Speaking for the police | Wisconsin Jewish Chronicle

Speaking for the police

Israel police superintendent visits Milwaukee

The story goes that a male Israeli policy officer responded to a complaint about a loud party. On arriving at the scene, he found himself at a bachelorette party. The guests, despite his vehement protests, insisted he was the male stripper they had been expecting.

Israel Police Superintendent Gil-Yisroel Kleiman wasn’t there; however, in his capacity as the Israel Police Foreign Press Spokesman, he said he had to field questions about that story from foreign news media from as far away as South America.

But this incident is memorable to him because it was one of the few lighter moments in what is otherwise a very serious job in Israel’s national police force.
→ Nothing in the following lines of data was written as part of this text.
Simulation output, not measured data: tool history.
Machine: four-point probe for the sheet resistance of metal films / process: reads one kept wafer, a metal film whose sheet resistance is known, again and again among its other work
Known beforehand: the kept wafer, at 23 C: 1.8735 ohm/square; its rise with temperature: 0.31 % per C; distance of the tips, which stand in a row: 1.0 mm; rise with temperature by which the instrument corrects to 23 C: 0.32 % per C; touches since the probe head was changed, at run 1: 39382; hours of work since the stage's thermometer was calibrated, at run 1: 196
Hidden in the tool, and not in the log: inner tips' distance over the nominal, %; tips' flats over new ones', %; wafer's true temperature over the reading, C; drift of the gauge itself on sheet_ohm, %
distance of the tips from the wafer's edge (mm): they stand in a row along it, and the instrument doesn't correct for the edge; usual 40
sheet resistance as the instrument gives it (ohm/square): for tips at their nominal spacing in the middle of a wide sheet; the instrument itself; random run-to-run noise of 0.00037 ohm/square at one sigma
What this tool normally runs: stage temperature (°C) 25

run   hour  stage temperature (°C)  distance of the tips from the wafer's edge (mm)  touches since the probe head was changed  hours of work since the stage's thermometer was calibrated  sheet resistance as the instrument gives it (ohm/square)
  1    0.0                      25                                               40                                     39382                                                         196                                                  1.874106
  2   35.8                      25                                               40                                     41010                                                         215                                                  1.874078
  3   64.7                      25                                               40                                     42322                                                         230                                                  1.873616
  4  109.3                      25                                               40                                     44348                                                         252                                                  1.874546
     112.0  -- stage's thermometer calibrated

New York-native Kleiman, 46, came to Milwaukee last week as part of a national tour on behalf of State of Israel Bonds. As guest speaker at the local Israel Bonds Honor Society reception on May 13, which was attended by about 100 people, Kleiman talked about issues facing the Israeli police force.

Since 2001, when his job was created, he and other members of Israel’s police force have “found ourselves at the center” of foreign news media attention because of the force’s work against Palestinian terrorism, he said.

Some 80 to 90 percent of his work has to do with terrorism and the Israel-Palestinian conflict, everything from bombing incidents to the arrests of foreign “peace activists.”

About 10 percent, he said, relates to other Israeli police matters that less frequently attract international interest, such as the international traffic in sex slaves, significant drug smuggling, the murder of an Israeli abroad or Israeli actions in the international war against intellectual property fraud.

Moreover, Kleiman said, since Sept. 11, 2001, “hundreds” of members of U.S. law enforcement agencies have visited Israel to share information and explore common interests in fighting terrorism, drug smuggling, money laundering, among other matters; and Israeli police officials have come to the U.S. to meet law enforcement officials, from Attorney General John Ashcroft on down.

Childhood ambition

Kleiman came from a religious Zionist family and he received most of his early education at the Yeshiva of Flatbush. Even so, he said he knew he wanted to be a police officer since he was in fourth grade —to the alarm of at least one of his teachers, who called his parents when he happened to say this during a class.

“Police work, when the job is done well, helps people,” Kleiman said. “Yet it is considered an atypical Jewish profession.”

Still, he didn’t pursue this career dream directly. After earning a B.A. in history at George Washington University, he made aliyah and joined the Israel Defense Forces. He was assigned to the combat engineers and became a bomb technician.

And that, he said, led to his first assignment in the Israel police, as a member and then an instructor of the bomb squad. “There are more doctors and surgeons than there are bomb techs,” he said of his service in that field. “It is an elite specialty” that is both on a technological “cutting edge” and that saves people’s lives.

His career has brought him a variety of assignments: helping find witnesses in Israel for the prosecution of Nazi war criminals in English-speaking countries, working as chief inspector of Tel Aviv’s Central Investigation Unit and supervising security at government institutions.

Along the way, he earned a law degree at Bar-Ilan University and married a fellow police officer, Ilanit, an inspector who supervises investigators of sex crimes and domestic violence.

Their jobs subject them to contrasting kinds of stress, Kleiman said. He has been “concerned in every terror attack in the last three years,” while she “doesn’t deal with the amount of bodies I’ve seen, but she gets involved in each individual victim’s case, which is also distressing.”

And all his training and experience apparently have made him an effective spokesman. According to Bonnie Jacobson, executive director of Development Corporation for Israel/Israel Bonds in Wisconsin, Kleiman came across in his presentation as “honest, articulate, charming and charismatic,” and many audience members “stayed after the program to speak with him personally and enjoy his company.”

In commenting on other police issues, Kleiman said that the Israel police force has changed its approach in dealing with domestic violence in recent years. Whereas previously Israeli police strove not to interfere in family matters, today they “respond immediately” and have the power to order an abuser to leave a residence for some days. “There is almost zero tolerance” of domestic violence today in Israel, he said.

But then, Israel does not have a high rate of domestic crime generally, and very little “street crime,” he said. Last year, it had 163 murders — apart from terrorist murders — in the entire population of six million people, he said, while American cities with populations much smaller have rates as high or higher.